David Banks: The SNP are standing for Berwick. I offer myself to Plaid Cymru

Journal columnist David Banks on a political twist in Northumberland and a spot of controversy on the railways

David Banks
David Banks

If a ScotNat MEP can contest Berwick in the coming General Election I feel bound to announce that I am considering standing for the seat on behalf of Plaid Cymru.

The SNP’s Christine Graham, MSP for Midlothian South, Tweeddale and Lauderdale has declared (as if her current chunk of Caledonia isn’t enough for a body) that she wants to represent the Berwick seat at Westminster when the old warhorse Sir Alan Beith retires next year.

It’s more than a one-horse race: the Lib Dem veteran is grooming Julie Pörksen to replace him, the Tories have Anne-Marie Trevelyan saddled up and hot to trot while Labour’s Scott Dickinson currently carries the outsider tag.

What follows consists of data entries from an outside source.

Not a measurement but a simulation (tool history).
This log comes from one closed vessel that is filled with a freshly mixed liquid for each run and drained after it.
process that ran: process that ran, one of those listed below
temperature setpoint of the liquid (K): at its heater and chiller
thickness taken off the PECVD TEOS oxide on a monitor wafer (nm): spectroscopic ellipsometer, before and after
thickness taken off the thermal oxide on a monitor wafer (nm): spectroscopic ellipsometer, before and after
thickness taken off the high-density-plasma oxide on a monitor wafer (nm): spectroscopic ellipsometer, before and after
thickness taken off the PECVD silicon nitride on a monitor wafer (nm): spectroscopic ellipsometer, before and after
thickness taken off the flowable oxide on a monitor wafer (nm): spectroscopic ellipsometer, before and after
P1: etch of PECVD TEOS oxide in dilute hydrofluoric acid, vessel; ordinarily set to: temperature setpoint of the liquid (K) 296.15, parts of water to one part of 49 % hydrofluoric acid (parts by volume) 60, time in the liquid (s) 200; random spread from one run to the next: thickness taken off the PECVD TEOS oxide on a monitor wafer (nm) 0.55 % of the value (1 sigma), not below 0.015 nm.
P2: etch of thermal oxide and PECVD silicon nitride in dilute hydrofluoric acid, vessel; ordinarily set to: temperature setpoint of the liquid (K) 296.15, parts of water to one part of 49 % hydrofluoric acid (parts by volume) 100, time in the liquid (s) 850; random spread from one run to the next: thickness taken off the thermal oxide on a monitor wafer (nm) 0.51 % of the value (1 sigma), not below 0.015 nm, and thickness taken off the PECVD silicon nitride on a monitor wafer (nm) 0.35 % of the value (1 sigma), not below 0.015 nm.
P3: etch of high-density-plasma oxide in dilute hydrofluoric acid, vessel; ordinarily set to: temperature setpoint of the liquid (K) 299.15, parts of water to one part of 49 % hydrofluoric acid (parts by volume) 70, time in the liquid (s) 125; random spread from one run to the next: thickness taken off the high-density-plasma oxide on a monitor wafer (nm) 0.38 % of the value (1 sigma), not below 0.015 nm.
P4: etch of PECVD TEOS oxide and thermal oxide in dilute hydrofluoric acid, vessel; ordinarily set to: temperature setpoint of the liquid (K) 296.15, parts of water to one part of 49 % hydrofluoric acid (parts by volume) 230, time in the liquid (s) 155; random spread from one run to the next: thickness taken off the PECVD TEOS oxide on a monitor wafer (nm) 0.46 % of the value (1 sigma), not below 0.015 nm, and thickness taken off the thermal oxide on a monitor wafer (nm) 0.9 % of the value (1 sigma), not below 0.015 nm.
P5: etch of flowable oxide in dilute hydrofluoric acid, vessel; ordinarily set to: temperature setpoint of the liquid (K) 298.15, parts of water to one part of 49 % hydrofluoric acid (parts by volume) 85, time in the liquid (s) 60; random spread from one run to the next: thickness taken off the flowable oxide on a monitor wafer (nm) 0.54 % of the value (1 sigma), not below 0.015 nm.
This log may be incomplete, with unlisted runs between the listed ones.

Ukip, meanwhile, have made a serious miscalculation: in choosing Alnwick politico Nigel Coghill-Marshall they spurned that bibulous ex-Tory the Byreman; as a result he has offered to be my political agent when the Godzone branch of the Welsh Nationalists makes its move.

From campaign HQ at the Red Lion I am making U-turns faster than Cameron and Jeremy Clarkson put together: first I would contest the seat, then I wouldn’t, now I might. Is THAT prime ministerial enough for you?

There are problems, you see. The boys in the domino bar are all behind me: Farmer Morebottle has agreed to organise a team of canvassers from his tattie-picking squad, Klondike is making his marquee available for a press conference following the Barmoor windfarm’s champagne launch and Lawnmower is organising a rather rural collection of Election Day transport.

But the stumbling block proved to be the campaign motto. What could be more appropriate than the Welsh Nats’ own ‘Cymru am Beth’ (Wales for Ever)?

It wasn’t that the Byreman couldn’t get his teeth around it (in truth, he hasn’t got any teeth!); it was when we pronounced it phonetically.

“Cumry-am-beethe?” repeated the Byreman. “Doesn’t that sound like ‘Beith for ever’?”

Ah well, back to the drawing board.

I WAS a part-owner of the best-run railway company in Britain until yesterday.

Using senior railcards, Gemma and I can travel first-class for the price of standard, enjoy at-our-seat meals and, airline-style, free wines and spirits whenever and wherever we want in our pre-booked, spacious seats.

My most frequent journey between Berwick and London – even allowing for a pre-prandial snifter and an after-dinner snooze – provide the perfect amount of time for me to research, write and submit a Journal column using the train’s free wifi.

The onboard staff are invariably helpful and charming and, at either end of the journey, the use of a first-class lounge pass purchased with my loyalty (rail miles?) card makes a day’s travel more like spending four hours in a Pall Mall club.

But it all hit the buffers yesterday. That was when our ideologically right-on government announced that East Coast, the nation’s most successful and profitable rail company since we taxpayers saved it from private operators who pulled out because they couldn’t make it pay, was to be re-privatised by a consortium formed between Virgin and Stagecoach.

Now it would be wrong to prejudge the outcome before Virgin Trains East Coast comes into operation next March; suffice to say, however, that I currently operate my own boycott of the Virgin Cross-Country service with its cardboard sandwiches and insufficient carriages, and that colleagues who use the Virgin West Coast service to London actually become misty-eyed when recalling the ‘bad old days’ of British Rail.

The fact is that East Coast, since being taken under the taxpayer’s wing, has been an embarrassing success for old-style public ownership as far as the UK Conservatives currently running the country are concerned.

They prefer to characterise all national-owned utilities as wasteful, cash-guzzling outfits; in the case of East Coast nothing could be further from the truth.

The company requires less public subsidy than any of the 15 privately run rail franchises and since 2009 – when the most recent private owners bowed out (dis)gracefully - has proved a lucrative cash cow for the state, bringing in around £1bn to the exchequer.

So exactly what IS the point of privatising if not for blind political vanity?